Mozart K452, Beethoven Op 16 (both in E flat)
Van Immerseel (fortepiano) / Octophorus
Accent Plus 10038
These two works are regularly coupled -  always to the detriment of the Beethoven, which is a much earlier work in the composer's output.
Hearing a period recording (this is one of Accent's 25th anniversary reissues) radically changes one's view of the works, and makes the Beethoven seem more a different animal, not a poor imitation.
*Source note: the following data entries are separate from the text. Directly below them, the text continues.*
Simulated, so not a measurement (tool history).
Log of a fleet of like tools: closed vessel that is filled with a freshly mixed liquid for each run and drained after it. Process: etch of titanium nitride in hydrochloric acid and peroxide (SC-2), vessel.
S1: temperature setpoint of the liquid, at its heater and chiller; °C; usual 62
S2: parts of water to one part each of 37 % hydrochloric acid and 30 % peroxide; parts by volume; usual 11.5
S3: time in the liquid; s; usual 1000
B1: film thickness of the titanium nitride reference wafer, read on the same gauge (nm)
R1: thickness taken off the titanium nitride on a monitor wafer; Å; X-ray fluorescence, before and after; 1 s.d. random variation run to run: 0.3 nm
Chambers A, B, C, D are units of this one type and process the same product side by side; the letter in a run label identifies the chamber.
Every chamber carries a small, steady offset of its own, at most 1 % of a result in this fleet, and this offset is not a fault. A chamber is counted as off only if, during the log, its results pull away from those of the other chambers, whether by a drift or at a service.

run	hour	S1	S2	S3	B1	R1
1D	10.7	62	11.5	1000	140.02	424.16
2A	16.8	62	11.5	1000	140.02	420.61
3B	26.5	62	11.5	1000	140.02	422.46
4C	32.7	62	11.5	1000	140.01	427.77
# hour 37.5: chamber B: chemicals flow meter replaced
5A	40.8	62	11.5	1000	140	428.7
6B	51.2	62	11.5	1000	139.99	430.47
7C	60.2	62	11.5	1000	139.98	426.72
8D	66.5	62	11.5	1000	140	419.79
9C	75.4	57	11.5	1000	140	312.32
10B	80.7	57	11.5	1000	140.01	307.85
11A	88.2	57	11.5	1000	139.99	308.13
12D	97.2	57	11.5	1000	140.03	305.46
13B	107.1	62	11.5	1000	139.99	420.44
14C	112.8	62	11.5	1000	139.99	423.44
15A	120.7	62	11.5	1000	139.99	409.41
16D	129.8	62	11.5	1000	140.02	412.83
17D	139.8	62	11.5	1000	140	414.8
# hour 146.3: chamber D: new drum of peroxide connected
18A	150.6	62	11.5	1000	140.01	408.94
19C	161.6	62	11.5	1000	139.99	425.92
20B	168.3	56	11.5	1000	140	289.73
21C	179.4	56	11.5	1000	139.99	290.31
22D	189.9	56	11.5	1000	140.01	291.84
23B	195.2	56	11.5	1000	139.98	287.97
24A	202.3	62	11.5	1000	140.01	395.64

The fortepiano is lighter in weight (and tonal quality) than the modern piano, and the period wind instruments are more rough-hewn. The Mozart, therefore, becomes not a chamber concerto but a wind serenade with keyboard obbligato. It is much easier to understand why Mozart himself praised this piece as his best to date, above therefore the quartets dedicated to Haydn, the Sinfonia Concertante, or a number of the piano concertos and symphonies. It must have been because he was so happy to solve the compositional problem of writing something both for the light-hearted, fashionable wind ensemble genre, and the keyboard style in which he was himself the leading innovator. He could satisfy himself and his public at once, be simultaneously pleasing and deep.
In comparison, the Beethoven's piano part has always seemed too big and prone to overwhelm the winds. On the lighter instrument, it feels much better; this now sounds like a well-constructed chamber concerto. The doublings and big chords were there as the only way to bulk out the sound against the fat winds.
Pleasing performances, of which the highlight is the real brio and flow of the Beethoven first movement. Sadly, though, the other two parts of the Beethoven are disappointingly routine, and the over-deliberate tempo for the finale is especially ill-chosen. The overwhelming impression of the Mozart is how strong the wind presence is within the sound picture, at times Immerseel is almost drowned, but no doubt authentically so. These are players well-established as period performers; the disc will not fail to interest and to please.